(2/5) [nexus] Add Affinity/Anti-Affinity groups to database #7444

smklein · 2025-01-30T21:12:48Z

Pulled out of #7076

Updates schema to include Affinity/Anti-Affinity groups, but does not use these schemas yet.

hawkw

A few questions, but overall, this looks good.

hawkw · 2025-01-31T00:23:55Z

schema/crdb/dbinit.sql

+    -- TODO Add constraint that if kind is instance, instance_id is not NULL?
+    -- Or will that break backwards compatibility?


do we want to figure this out before merging this branch?

Tying a specific column to only some rows where the column isn't applicable to all rows seems nearly identical to the address column in the dataset table that we just removed.

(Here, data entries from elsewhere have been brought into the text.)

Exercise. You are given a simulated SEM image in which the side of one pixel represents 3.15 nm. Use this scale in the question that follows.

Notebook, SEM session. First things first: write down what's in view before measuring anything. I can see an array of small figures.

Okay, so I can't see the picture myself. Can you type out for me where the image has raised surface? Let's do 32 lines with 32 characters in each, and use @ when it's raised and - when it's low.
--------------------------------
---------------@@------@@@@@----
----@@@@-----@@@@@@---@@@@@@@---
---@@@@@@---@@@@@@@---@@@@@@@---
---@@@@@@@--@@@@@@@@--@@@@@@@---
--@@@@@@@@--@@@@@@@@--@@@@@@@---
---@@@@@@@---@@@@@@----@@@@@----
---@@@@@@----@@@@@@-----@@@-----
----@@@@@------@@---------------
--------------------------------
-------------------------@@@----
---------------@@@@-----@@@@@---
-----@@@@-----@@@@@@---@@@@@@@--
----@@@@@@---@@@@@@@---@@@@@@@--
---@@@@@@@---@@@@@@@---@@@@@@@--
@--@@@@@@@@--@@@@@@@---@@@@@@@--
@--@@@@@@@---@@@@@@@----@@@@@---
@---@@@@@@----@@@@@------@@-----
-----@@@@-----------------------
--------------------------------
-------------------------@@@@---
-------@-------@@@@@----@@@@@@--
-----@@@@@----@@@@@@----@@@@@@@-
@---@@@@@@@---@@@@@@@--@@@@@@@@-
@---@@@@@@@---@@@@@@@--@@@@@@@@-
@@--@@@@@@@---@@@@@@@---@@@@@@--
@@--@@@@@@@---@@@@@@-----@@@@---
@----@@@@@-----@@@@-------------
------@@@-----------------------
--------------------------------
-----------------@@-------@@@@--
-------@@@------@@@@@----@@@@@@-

What if instead of having this table that may contain different types of resources, we instead changed this table from sled_resource to instance_resource and removed the sled_resource_kind enum altogether? If we ever need to track resources other than instances this way we can create a new table.

I think this should also allow us to make the instance-id non-nullable. Can we fill those in with a schema migration?

This is related to the comment above, about backfilling the instance_id: https://github.com/oxidecomputer/omicron/pull/7444/files#r1936496281

Theoretically, if we did the following:

JOIN with the vmm table to fill the instance_id field

Add a constraint that "if kind = instance, instance_id is NOT NULL"

Then we could fail an upgrade, if we were partially through the instance_start saga -- in a spot where the instance was provisioned, but the VMM record didn't exist.

Unfortunately, I do think it's possible for an upgrade to happen with a saga still partway through execution - and in this case, if this happened, the upgrade would get stuck and require manual intervention to be able to apply the CONSTRAINT (the operator would need to find the corresponding instance UUID here and insert it manually).

To be clear my primary concern is not about the fact that the instance_id is nullable, but that the instance_id column is only applicable to one type of sled resource in what is supposed to be a heterogeneous table.

Your point about not being able to use the VMM table because the instance may not be allocated to it yet, and that a running instance won't be part of an (anti-)affinity group make sense for why the instance_id needs to live outside of of the VMM table as well as within it.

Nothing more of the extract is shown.